Joby’s second pre-production prototype of its eVTOL aircraft was just awarded the Special Airworthiness Certification by the FAA and given airworthiness approval from the USAF. (Photo: Joby)
FAA Special Airworthiness Certification and U.S. Air Force Airworthiness Approval were both awarded to Joby Aviation for the company’s second pre-production prototype aircraft. The company achieved an initial (stage 2) signed G-1 in 2019 and went on to become the first eVTOL company to sign a G-1 (stage 4) certification basis with the FAA in 2020. After receiving these latest approvals for its second pre-production prototype, Joby will be able to ramp up flight testing in 2022 and continue working towards a commercial operations launch date in 2024.
Joby’s all-electric aircraft currently has a maximum range of 150 miles and can operate at a top speed of 200 mph. It has a four-passenger capacity in addition to a pilot. Later this month, the second pre-production aircraft will begin flying as part of the company’s contract with the US Air Force’s Agility Prime initiative. Over 1,000 test flights have already been completed in the last decade, and that number is expected to increase dramatically to achieve Joby’s goal of commencing passenger service in 2024.
Commercial operations of Joby’s eVTOL aircraft could begin in 2024.
Some of the company’s priorities with its eVTOL aircraft are sustainability, speed, and a low operating volume to minimize disturbance to communities. Joby shared a video demonstrating the low noise profile of its aircraft during flyover along with the statement, “We aim for our aircraft to blend into the background environment of communities in which we operate, enabling aerial ridesharing without any compromises.”
Joby’s aircraft achieved another milestone last year as the first to test with NASA’s Advanced Air Mobility (AAM) National Campaign. The first set of National Campaign tests are planned to occur in 2022 and will involve additional flight scenarios and vehicle partners. However, Joby’s flight tests with NASA occurred in September and focused primarily on collecting vehicle performance and acoustic data. The findings could be used by NASA to determine any gaps in current regulations.

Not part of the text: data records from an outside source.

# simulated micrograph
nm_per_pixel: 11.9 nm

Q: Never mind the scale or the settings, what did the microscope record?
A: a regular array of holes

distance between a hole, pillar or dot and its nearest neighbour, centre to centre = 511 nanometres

Joby’s aircraft was designed with speed optimization and a low noise profile in mind. (Photo: Joby)
Founder and CEO JoeBen Bevirt said in the press release, “Our 2021 flight test program delivered a wealth of information and experience to support our program. With two aircraft flying at the same time, we’ll be able to increase the speed of our learnings as planned, while continuing to fulfill the requirements of our Agility Prime contract.”